Kevin Smith, Mark Hamill, the team behind “Spider-Man: Into to Spiderverse,” Clark Gregg, and many others gave a special tribute to Stan Lee at the famed Chinese Theater in Hollywood. The proceeds for that event went to the Hero Initiative, a charity to help comic creators with health expenses. However, no good deed ever goes unpunished on the Internet. Bill Maher doubled down on his blog post that he posted after Stan Lee’s death in November 2018, describing comic book and superhero movie fans as children who need to grow up. Looks like someone is #adulting pop culture again.
MR. STRIPS
Bill Maher, in his segment titled, “Goodbye, Mr. Strips,” implied that Stan Lee did comic strips. Comic strips and comic books are two different art forms. Stan Lee never did comic stripes for newspapers. He did comic books that appeared with the newspapers at the newsstand. A Spider-Man comic strip for the newspapers didn’t happen until 1977, years after he put down his pen to run Marvel Comics. The rest of Bill Maher’s editorial makes it painfully obvious that he had never ever stepped inside a comic book store in his life.
THE NUMBERS
That Bill Maher lost 40,000 Twitter followers after publishing his blog post doesn’t surprise me. To put that number into perspective, consider Super Bowl 50 and Silicon Valley Comic Con 2016. When Super Bowl 50 played at the brand new Levi’s Stadium in February 2016, 71,000 people attended that football game. When Silicon Valley Comic Con at the San Jose Convention Center met a month later, 60,000 people attended the three-day event. Both events had the same economic impact on the regional economy.
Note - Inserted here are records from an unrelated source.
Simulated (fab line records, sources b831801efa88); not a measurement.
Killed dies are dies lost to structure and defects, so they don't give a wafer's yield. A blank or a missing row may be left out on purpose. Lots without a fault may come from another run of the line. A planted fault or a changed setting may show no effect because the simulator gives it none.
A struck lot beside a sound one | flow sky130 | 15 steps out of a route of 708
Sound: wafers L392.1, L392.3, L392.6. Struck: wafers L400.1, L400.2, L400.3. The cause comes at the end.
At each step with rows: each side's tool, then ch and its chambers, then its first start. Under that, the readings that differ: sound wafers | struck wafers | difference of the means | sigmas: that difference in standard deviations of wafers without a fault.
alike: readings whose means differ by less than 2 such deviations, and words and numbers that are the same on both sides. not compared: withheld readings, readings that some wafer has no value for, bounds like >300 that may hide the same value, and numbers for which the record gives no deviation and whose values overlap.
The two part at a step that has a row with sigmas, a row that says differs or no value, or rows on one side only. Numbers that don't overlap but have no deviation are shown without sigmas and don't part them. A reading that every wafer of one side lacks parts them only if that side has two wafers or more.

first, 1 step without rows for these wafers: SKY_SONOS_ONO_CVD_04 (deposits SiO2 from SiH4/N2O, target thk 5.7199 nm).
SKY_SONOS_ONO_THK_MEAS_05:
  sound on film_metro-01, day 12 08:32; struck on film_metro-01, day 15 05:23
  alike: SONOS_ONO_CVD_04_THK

Silicon Valley Comic Con is not one of the biggest comic cons. New York Comic Con had 250,000 people, San Diego Comic Con had 130,000 people, and Silicon Valley Comic Con had 70,000 people in 2018. Nearly a half-million people attended just those three events. Most of those people were adults with money to spend on travel, hotel rooms, admission and photo-op tickets, and a ton of collectible swag.
Another number to consider is the latest superhero movie, “Aquaman,” made $1 billion USD in worldwide ticket sales. Not a bad return on a movie that cost $160 million USD to make. And some people wonder why every other movie in the past decade was a superhero movie.
GLOWY THINGS
I guess Bill Maher never read the graphic novel or seen the movie called “The Watchmen,” where nearly all the superheroes and villains had neither superpowers nor glowy things. The exception being Dr. Manhattan, who got caught in a radiation experiment that turned him into a hairless Smurf. He had a glowy blue penis when he wasn’t wearing a Speedo in public.
I saw the first 20 minutes of “The Watchmen” at WonderCon 2009 in San Francisco. Several people decided to cosplay, or dressed up, as Watchmen characters like Silk Spectre and Dr. Manhattan. One man showed up at as Dr. Manhattan wearing nothing but blue body paint, a Speedo and sandals. Silicon Valley comic cons in recent years are no longer allowing people to wear near nude costumes with just Speedos or bikinis.
OPEN LETTER
Bill Maher, in response to the open letter by Team Stan, was wrong about Dickens, Steinbeck, Melville and Shakespeare in terms of pop culture history. Society today regards those authors as being worthy of reading because their novels and plays are on approved classroom reading lists. Unless you are an English major, you’re most likely not going read them on your own. Those novels and plays were often condemned by early literary critics for fictionalizing controversial events and becoming popular with the reading masses.
Dickens wrote about work houses, Steinbeck wrote about grape workers, and Melville wrote about white whales. Shakespeare stole from everyone in Western Civilization for his ideas, invented new words for the English language, and became popular with the “groundlings” that paid a penny to stand in front of the stage because it was cheap entertainment. No surprise that Bill Maher jumped on the culture war bandwagon to condemn comic book and superhero movie fans.
#ADULTING
Bill Maher doesn’t understand what #adulting mean. That hashtag should apply to anyone who appoints themselves as an “adult” to put down other people as “children” because they do not understand today’s pop culture. People who enjoy reading comic books and watching superhero movies are not children. They are adults who want to spend their hard earned money on larger than life entertainment.